It's also the version a second person can read. A grandparent covering Thursday, a sitter who starts at 3:30, the older kid put in charge of a younger one: none of them can see the plan in your head, and all of them can read a page on the fridge.
Name who collects, and what goes in the bag
Of the four fields, one carries the weight: who collects. A destination with no name attached is where the afternoon quietly breaks. "Theo has soccer" sounds like a plan right up until 5:30, when both parents realize each one assumed the other was leaving work early.
So write the actual name, and a fallback with it. "Dad gets Theo at 5:30, and Coach Ramirez holds him with the team until 5:45 if Dad's running late" is something a second adult can pick up and run. A collection with a name and a backup is a plan; a collection with neither is a wish.
If two parents are splitting the driving, working out whose day is whose is its own puzzle, and a pickup schedule for two working parents walks through that split. The map here sits on top of it: once you know which parent is on for Tuesday, their name goes in the "who collects" cell for each kid that day.

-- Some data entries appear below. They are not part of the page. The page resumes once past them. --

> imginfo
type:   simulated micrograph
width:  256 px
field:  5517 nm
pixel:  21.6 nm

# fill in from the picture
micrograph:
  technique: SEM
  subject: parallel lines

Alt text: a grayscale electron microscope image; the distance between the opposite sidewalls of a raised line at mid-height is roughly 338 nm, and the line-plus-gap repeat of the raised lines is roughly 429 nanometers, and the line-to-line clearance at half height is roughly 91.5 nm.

The snack-and-gear line looks minor and heads off a specific afternoon misery. A kid going straight from dismissal to a 4:00 practice needs cleats, shin guards, a full water bottle, and something to eat that isn't from a vending machine, and all of it has to be packed before school, because nobody's swinging home in between. Aftercare wants something else again: a second snack, the library book, the homework folder. Writing the gear in the same row as the destination means whoever packs the bags in the morning knows what each kid's afternoon actually demands.
If your family keeps its calendar in Mavo, this is where it pays off. Each landing spot goes on the shared family calendar as its own event, and every event carries the person collecting, so "who's got Maya at aftercare today" shows up under Who's Handling It instead of a text you fire off from the parking lot. Filter the calendar to one kid and you see only their week, four afternoons of soccer and one of Grandpa's, with the other two kids' rows out of the way. The covered afternoons settle into the background, and what still Needs Attention is a short list worth a glance.
The Tuesday-only pickup that slips
The daily stuff rarely gets forgotten. It's the same every afternoon, so it lives in muscle memory. What slips is the exception: the one afternoon a week that doesn't match the other four. Chess club on Wednesday that ends at 4:15 instead of 3:00. The Tuesday Grandpa collects Sofia because you have a standing late meeting. The every-other-Friday when the carpool flips and it's your turn to drive.
Those are the ones that fall through, because no daily habit is there to catch them. Monday's plan holds because you run it every Monday. Tuesday's one-off has nothing keeping it in place but a mental note, and a mental note is exactly what a full week wears away.
A reminder is the cheap insurance. Put the Tuesday pickup on the calendar as its own event, give it an owner, and set a reminder so whoever's collecting gets a nudge before dismissal instead of a scramble after. Mavo sends reminders and notifications for the things you ask it to watch, which matters most for these once-a-week exceptions, the ones no routine protects.
And for the afternoon the named collector genuinely can't make it, the long meeting, the flat tire, that's a different problem with its own answer. A backup pickup plan is the ordered list of who to call and how the school checks them, sorted out before the day you need it.
Do this across every afternoon and the map stops living in your head. Give each landing spot an owner in Mavo, aftercare, soccer, home, Grandpa's, and the handled afternoons go quiet while the gaps are the only thing raising a hand.
Your after-school map in five fields
Some nights you don't need the whole grid, just a gut check on the week, or a slot for the activity that got added yesterday. Five fields cover any single pickup. Jot them for the one that's nagging you:
KID: ______________________
WHERE: ______________________ (aftercare / activity / home / relative's)
ENDS AT: ______________________
WHO COLLECTS: ______________________ (backup: ______________________)
SNACK + GEAR: ______________________
Fill those five for every kid, every afternoon, and the 3 o'clock scatter is handled, right down to the Thursdays that break the pattern.
The map won't drive to the field or pack the cleats for you. What it does is quieter and worth a great deal on a Tuesday: it puts the answer to "who's got Sofia today" somewhere the whole family can see it, instead of leaving it in one tired parent's memory to surface only when the flagpole's empty and the phone starts to buzz.